Some Cable Networks Could Get Rained On In Coming Months
While many note the economy -- and the media economy -- seems on firmer ground now than earlier this year, more than a few experts are also predicting more pain headed for major media companies. Not just in 2009, but in 2010.
Stock market analyst Richard Greenfield of Pali Capital, for one, says he is lowering estimates for Viacom's 2010 U.S. ad sales to a downturn of 3%, from a previous estimated 2% increase.
While Nickelodeon has some constant viewer results year in and year out, Greenfield is worried about the fickle viewership of MTV Network, VH1, and Comedy Central, believing those networks will have a hard time hanging on to viewers -- which also means uncertainty about hanging on to advertisers' budgets.
Established broadcast and cable networks (and their associated parent companies) hope for better days ahead compared to some of their second quarter earnings results.
All are betting that by selling less inventory now -- for the upcoming season during the recent upfront ad market -- and more commercials later, they'll get higher pricing in the quarter-by-quarter scatter markets.

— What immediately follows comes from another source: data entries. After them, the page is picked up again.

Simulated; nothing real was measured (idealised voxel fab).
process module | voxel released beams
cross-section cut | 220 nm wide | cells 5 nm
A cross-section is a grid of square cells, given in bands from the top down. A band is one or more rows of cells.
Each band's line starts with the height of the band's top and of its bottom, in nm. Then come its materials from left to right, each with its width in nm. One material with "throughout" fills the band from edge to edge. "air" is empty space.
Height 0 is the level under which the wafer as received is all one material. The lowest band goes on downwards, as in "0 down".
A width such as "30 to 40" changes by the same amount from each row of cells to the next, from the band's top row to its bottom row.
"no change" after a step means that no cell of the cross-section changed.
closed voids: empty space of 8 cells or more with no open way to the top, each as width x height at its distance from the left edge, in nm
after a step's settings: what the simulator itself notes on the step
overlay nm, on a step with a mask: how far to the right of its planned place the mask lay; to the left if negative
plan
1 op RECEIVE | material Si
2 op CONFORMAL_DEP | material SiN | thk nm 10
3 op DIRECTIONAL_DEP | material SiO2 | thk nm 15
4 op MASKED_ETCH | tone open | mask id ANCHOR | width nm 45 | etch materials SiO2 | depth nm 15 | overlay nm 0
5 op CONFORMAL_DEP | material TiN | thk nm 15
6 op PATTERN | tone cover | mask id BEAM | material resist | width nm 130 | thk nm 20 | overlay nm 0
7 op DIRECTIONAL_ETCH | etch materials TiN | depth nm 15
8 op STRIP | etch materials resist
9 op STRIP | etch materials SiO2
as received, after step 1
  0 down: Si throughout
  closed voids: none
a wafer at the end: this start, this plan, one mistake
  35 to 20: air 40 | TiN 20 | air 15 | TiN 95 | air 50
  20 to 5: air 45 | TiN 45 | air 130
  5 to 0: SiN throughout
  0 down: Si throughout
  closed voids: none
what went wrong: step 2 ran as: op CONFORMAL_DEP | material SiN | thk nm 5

Of course all this optimism is based on estimates that they'll be able to grow -- or at least maintain their viewership.
Continuing the trend of recent history, broadcast networks again lost share this past season and this summer. Cable still climbs incrementally -- a growth that's getting harder for the bigger, more established cable network groups to maintain.
Viacom, in particular, has had a harder time of it -- and not just MTV Network. VH1 just cancelled two reality shows due to some real-life tragedies. Spike TV was down 27% in prime time in the second quarter among total viewers.
Nickelodeon remains the dominant player for kids' programming, But the current advertising market only looks good for Nick should it take more share from other players, since the kids' TV advertising market has also fallen on hard times.
BET is the only decent story -- up 44% in its second quarter total viewers in prime time to 859,000, and up 35% to 449,000 total viewers when it comes to its 6 a.m. to 6 p.m. time period.
But other big networks had it rough in the period. Lfetime was down 28% in prime time among total viewers; Hallmark was off 22%; MTV declined 14%; Sci-Fi Channel dropped 12%; TBS and Cartoon Network were each down 7%; and ABC Family lost 4%.
Many, no doubt, will improve. But cable is increasingly no longer immune to failure, as it was for decades. Despite the overall industry headlines, cable networks can get caught in their own viewer hurricanes.